Detect and Segment Objects

Detect objects, recognize text (OCR), barcodes, and fiducial markers, perform semantic and instance segmentation using AI models

Computer Vision Toolbox™ supports end-to-end workflows for object detection, text detection (OCR), and segmentation using AI models. You can start by creating ground truth data through interactive and AI-assisted labeling of images and videos using the Image Labeler and Video Labeler apps. For object detection, Computer Vision Toolbox provides pretrained deep learning models such as YOLO, RTMDet, SSD and Grounding DINO, which you can use directly or fine-tune for your application using transfer learning. You can also evaluate the object detection performance metrics using the Object Detector Analyzer app. For more information on object detection, see Get Started with Object Detection Using Deep Learning.
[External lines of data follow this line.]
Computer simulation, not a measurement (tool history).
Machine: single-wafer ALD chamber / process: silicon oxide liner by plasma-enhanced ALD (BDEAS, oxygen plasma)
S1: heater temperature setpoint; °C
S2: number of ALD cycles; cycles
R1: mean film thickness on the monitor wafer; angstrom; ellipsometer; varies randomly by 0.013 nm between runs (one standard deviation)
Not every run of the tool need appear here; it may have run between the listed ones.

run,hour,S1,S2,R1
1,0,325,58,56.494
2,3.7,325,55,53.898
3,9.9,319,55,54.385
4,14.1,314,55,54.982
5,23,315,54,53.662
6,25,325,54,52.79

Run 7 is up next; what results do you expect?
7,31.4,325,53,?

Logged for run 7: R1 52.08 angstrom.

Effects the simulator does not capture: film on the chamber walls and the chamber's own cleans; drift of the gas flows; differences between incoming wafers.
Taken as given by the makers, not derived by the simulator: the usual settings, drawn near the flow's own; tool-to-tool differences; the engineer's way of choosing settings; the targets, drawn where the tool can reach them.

For semantic segmentation, you can use pretrained deep learning models like U-Net, DeepLab v3+, BiseNet v2, and 3-D U-Net. For more information on semantic segmentation, see Get Started with Semantic Segmentation Using Deep Learning. For instance segmentation, you can use pretrained deep learning models like SOLOv2 and Mask R-CNN. For more information on instance segmentation, see Get Started with Instance Segmentation Using Deep Learning

For text detection, you can use the MSER feature detector or CRAFT deep learning model, and then recognize the detected text using OCR. For more information, see Getting Started with OCR. Computer Vision Toolbox also provides a pretrained HRNet keypoint detector for human pose estimation which you can also fine-tune for custom keypoint detection on other objects. For more information, see Getting Started with HRNet.